Wednesday, September 06, 2006

WW II: When even the pigs turned on the pro-Axis French!

Sound like some fantasy scenario created by UTEP's Animal Concerns of Texas?

Or by the UTEP Philosophy Department's Militant Vegetarian Liberation Front?

Or an actual slice of WW II combat history?

Source: Tomkins, Peter. The Murder of Admiral Darlan, A Study in Conspiracy. New York: Simon and Schuster, 1965.

Scene: The port of Casablanca, Morocco. Old French North Africa. World War II. Early November of 1942. Pro-Axis French Admirals are putting up a ferosciously heroic -- albeit ultimately futile resistance --against a US-led invasion force approaching their shores.

By sacrificing their own ships and men, these typically French Vichy admirals were able to buy desperately needed time for their NAZI overlords to enlarge their bridgehead far to the east, beyond Algeria, in Tunisia. As a U.S. Army website dealing with Tunisia at this time has it, "The Axis buildup began at [a] frenzied pace." http://www.army.mil/CMH-PG/brochures/tunisia/tunisia.htm .

Forced into fighting back, the American fleet didn't hesitate to clobber all and sundry. Finally, it became the turn of one of the remaining French warships to recieve the fury of the American onslaught.

That unlucky ship was the Primaguet.

Page 165:

"The Americans now concentrated their fire on the Primaguet, which was hit again and again.

"An aerial bomb hit the bridge, killing half of those on it. Soon only 106 of the ship's complement of 300 hands remained alive, and of those the majority were suffering wounds or burns, or both.
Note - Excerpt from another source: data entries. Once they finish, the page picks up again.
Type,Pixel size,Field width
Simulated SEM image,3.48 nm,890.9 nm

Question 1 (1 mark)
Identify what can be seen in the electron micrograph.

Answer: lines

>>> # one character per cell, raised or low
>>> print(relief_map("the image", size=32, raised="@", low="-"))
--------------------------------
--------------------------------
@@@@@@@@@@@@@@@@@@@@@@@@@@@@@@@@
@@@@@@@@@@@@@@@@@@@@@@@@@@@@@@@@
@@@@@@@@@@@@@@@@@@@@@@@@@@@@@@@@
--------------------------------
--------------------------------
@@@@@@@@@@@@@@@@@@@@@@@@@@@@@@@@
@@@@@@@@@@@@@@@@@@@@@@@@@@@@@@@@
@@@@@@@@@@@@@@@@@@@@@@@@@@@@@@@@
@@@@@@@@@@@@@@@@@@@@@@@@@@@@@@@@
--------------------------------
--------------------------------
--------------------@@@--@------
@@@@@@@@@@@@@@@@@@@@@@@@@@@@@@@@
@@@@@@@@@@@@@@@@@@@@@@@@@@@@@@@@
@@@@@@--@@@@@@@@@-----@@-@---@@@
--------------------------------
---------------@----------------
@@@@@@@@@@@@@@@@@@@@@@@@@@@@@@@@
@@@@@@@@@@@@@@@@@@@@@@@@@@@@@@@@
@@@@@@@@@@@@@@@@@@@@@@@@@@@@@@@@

"According to one French account, as the captain and most of the officers lay wounded, a horrible scene developed:

The ship's pigsty had been shot to pieces, and the animals wandered over the ship, attacking those who lay suffering and helpless. The roar of the guns prevented the cries and moans of the men from being heard, and before their plight was noticed most of the wounded sailors had been mauled to death by the beasts, who seemed to be possessed of a sanguinary rage against the helpless men ... The surviving sailors of the crew had just fnished killing off the pigs when fire broke out between decks.

"Just as gruesome was the plight of the wives and children of these French sailors, who, from the top stories of Casablanca buildings, could see, especially with binoculars, not only the familiar silhouettes of their ships but details of their death throes.

"By nightfall Admiral Michelier informed [the Pro-NAZI mainland French Government of ] Vichy that all the [French] ships of the 2nd Squadron were either sunk or out of commission.

"Some 1,000 French sailors were casualties in the defense of Morocco.

"Michelier then rounded up the survivors, armed them with rifles and five rounds each of ammunition and formed them into battalions with which to defend Casablanca from land.

"Leaning on a cane, Admiral de Lafond passed them in review before loading them aboard trucks ot move up to the front.

"Under their surviving officers the sailors were ordered to oppose the Americans on the road from Fedala."


Note: You know, it just might due to remember that many such French in 1942 hated the Americans far more than they ever did the NAZIs.

More to the point, sixty-four years later, that hatred still holds true. No matter how much some well-meaning UTEP faculty members such as Philosophy Professor William Cajetan Springer claim that the US "blew it" after 9/11 and so "lost" the support of the French, the so-called support of those French bastards has never amounted much to anything in the first place, or at least not that of their so-called "leaders and opinion makers."

In fact, from roughly 1932 to roughly 1962, the only thing the French did with any degree of success was the sporadic wholesale murder of Frenchmen by fellow Frenchmen, whether in war or in peace, at home or abroad.

Long after the last major upheaval in the Mexican Revolution that took place in San Luis Potosi in around 1940, the French were still going strong in the heady task of killing fellow Frenchmen up to the early summer of 1962. And their military firing squads were kept busy until even later.